Case ID: f-appx_421/html/0406-01.html
Source: Caselaw Access Project
Author: {"author": "PER CURIAM: \n    ", "license": "Public Domain", "url": "https://static.case.law/"}
Date Created: 2024-08-24T03:29:51.129683

UNITED STATES of America, Plaintiff-Appellee v. Edwin Kiefe SANDERS, Defendant-Appellant.
    No. 10-50596
    Summary Calendar.
    United States Court of Appeals, Fifth Circuit.
    April 7, 2011.
    Joseph H. Gay, Jr., Assistant U.S. Attorney, U.S. Attorney’s Office, San Antonio, TX, for Plaintiff-Appellee.
    Thomas L. Wright, El Paso, TX, for Defendant-Appellant.
    Before REAVLEY, DENNIS, and CLEMENT, Circuit Judges.
   PER CURIAM:

Edwin Kiefe Sanders appeals from his guilty plea conviction on one count of possession of material involving the sexual exploitation of children. He contends that his conviction should be set aside because his trial counsel rendered ineffective assistance by failing to file a motion to suppress and by failing to request that the district court appoint a psychiatrist to evaluate his competence to plead guilty.

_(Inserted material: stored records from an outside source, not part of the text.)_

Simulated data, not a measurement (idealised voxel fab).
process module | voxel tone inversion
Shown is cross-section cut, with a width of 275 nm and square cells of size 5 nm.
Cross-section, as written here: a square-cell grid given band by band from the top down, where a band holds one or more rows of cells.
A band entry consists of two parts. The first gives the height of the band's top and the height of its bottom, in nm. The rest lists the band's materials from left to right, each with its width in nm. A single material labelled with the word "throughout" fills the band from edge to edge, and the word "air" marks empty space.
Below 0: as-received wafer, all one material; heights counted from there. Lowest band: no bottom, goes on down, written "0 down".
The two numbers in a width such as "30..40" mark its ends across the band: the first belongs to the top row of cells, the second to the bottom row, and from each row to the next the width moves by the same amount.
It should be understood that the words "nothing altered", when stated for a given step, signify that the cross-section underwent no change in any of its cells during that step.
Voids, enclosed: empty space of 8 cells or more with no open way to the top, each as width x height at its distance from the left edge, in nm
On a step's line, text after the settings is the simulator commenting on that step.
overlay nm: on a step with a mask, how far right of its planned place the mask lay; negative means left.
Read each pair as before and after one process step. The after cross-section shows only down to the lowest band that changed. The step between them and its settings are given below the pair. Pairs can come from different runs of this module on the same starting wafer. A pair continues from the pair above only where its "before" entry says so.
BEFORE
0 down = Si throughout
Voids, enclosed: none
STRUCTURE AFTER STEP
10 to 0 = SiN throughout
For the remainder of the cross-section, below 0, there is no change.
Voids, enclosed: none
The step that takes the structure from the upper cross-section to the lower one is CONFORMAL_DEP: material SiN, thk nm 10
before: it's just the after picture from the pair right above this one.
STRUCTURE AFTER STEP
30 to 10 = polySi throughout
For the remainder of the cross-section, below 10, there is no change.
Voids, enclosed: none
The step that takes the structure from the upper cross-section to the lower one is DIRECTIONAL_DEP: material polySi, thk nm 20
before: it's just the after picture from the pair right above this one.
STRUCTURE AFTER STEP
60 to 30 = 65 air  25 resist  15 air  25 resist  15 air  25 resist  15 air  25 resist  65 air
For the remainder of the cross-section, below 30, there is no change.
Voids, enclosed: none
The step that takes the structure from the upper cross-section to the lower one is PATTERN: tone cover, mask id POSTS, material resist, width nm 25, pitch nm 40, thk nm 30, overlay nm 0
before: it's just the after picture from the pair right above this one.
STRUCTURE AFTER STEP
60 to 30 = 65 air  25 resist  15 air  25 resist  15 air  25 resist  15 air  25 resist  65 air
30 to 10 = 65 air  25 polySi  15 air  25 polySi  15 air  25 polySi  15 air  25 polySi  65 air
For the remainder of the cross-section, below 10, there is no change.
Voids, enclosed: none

As a general rule, this court will not consider an ineffeetive-assistance-of-coun-sel claim that was not raised in district court. United States v. Higdon, 832 F.2d 312, 313-14 (5th Cir.1987). Moreover, the Supreme Court has emphasized that a 28 U.S.C. § 2255 motion is the preferred method for raising a claim of ineffective assistance of counsel. Massaro v. United States, 538 U.S. 500, 503-04, 123 S.Ct. 1690, 155 L.Ed.2d 714 (2003). As the record for this case is not sufficiently developed to qualify for an exception to that general rule, we decline to consider Sanders’s claim of ineffective assistance of counsel in this appeal without prejudice to his ability to raise this claim in a § 2255 motion.

The judgment of the district court is AFFIRMED. 
      
       Pursuant to 5th Cm. R. 47.5, the court has determined that this opinion should not be published and is not precedent except under the limited circumstances set forth in 5th Cm. R. 47.5.4.